With so many good friends scattered far beyond Madison, I love the opportunity to travel to visit friends. And I love traveling with friends to visit friends. And I can probably count on one hand the number of times I’ve been on such trips and got a bed.
In my single girl traveling experience, couples get dibs on spare bedrooms and extra beds. I’m not bitter about this; I understand math, and I understand that if I were to get one of the beds I would likely have to share it with half of the couple, who may or may not mistake me for their significant other in the middle of the night and put me in some full-body, three-quarters asleep cuddling strangle hold. I can’t imagine my shrieking would be pleasant for either of us. Or for the other half of the couple sleeping on the couch.

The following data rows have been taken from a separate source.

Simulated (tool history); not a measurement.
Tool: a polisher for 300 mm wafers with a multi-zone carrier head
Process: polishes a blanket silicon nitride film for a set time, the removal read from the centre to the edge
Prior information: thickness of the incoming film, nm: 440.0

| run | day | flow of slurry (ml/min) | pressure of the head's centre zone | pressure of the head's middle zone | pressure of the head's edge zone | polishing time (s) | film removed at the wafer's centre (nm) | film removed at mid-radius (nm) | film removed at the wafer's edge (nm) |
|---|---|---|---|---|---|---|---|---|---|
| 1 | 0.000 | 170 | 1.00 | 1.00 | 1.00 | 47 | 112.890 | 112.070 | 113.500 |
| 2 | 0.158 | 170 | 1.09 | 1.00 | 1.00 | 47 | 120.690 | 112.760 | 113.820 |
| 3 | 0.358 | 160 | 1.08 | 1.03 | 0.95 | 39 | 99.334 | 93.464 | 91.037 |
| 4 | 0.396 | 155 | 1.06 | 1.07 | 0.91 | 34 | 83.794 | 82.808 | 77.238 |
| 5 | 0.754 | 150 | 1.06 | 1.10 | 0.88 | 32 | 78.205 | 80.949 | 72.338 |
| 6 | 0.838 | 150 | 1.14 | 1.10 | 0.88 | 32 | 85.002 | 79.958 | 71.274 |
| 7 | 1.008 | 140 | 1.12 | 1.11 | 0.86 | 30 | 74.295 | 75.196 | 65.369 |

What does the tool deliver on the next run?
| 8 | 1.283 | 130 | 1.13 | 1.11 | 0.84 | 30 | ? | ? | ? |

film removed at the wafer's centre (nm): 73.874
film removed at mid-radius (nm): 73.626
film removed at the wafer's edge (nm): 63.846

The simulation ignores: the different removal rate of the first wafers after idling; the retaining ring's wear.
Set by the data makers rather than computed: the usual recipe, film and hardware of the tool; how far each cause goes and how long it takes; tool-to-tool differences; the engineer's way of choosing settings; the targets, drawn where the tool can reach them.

And it is excellent training. Due to the unspoken “just stick the single girl wherever is available” rule, I’ve slept on couches, cots, pull-outs, air mattresses, futons and floors. A lumpy hotel mattress, a backseat of a car or a tent sound luxurious compared to some of these.
Another unspoken rule of singledom is that you’re expected to go visit your coupled-off friends, especially if they have been be-childrened. Once again, I am not bitter. Really, it’s fine. I’ll come to you, where I can watch them break YOUR shit. And even for my coupled-off but child-free friends, our visits weigh heavily toward me being the one doing the traveling. Once again, I understand math, and recognize that two plane tickets are more expensive than one, and coordinating two schedules is 4.7 times harder than coordinating one (I believe that equation involves the natural logarithm of invitations per weekend and the inverse of boss anal-ness).
Combine these two truths and what does a single girl get? A much overlooked benefit of singlehood: excellent training for travel. Travel extensively and sleep anywhere? Check and check! Befriend truckers at the counter of a greasy spoon just off the interstate, swap stories about life and end up crying at hugging? Oh wait, is that just me?
It’s easy for us singles to get caught up in all that we don’t have, and it’s important to remember what is truly better being single. Like freedom. Like not having to coordinate with anyone else or leave anyone behind. We can just go, whenever we hear the world calling. And I hear it calling. Huzzah!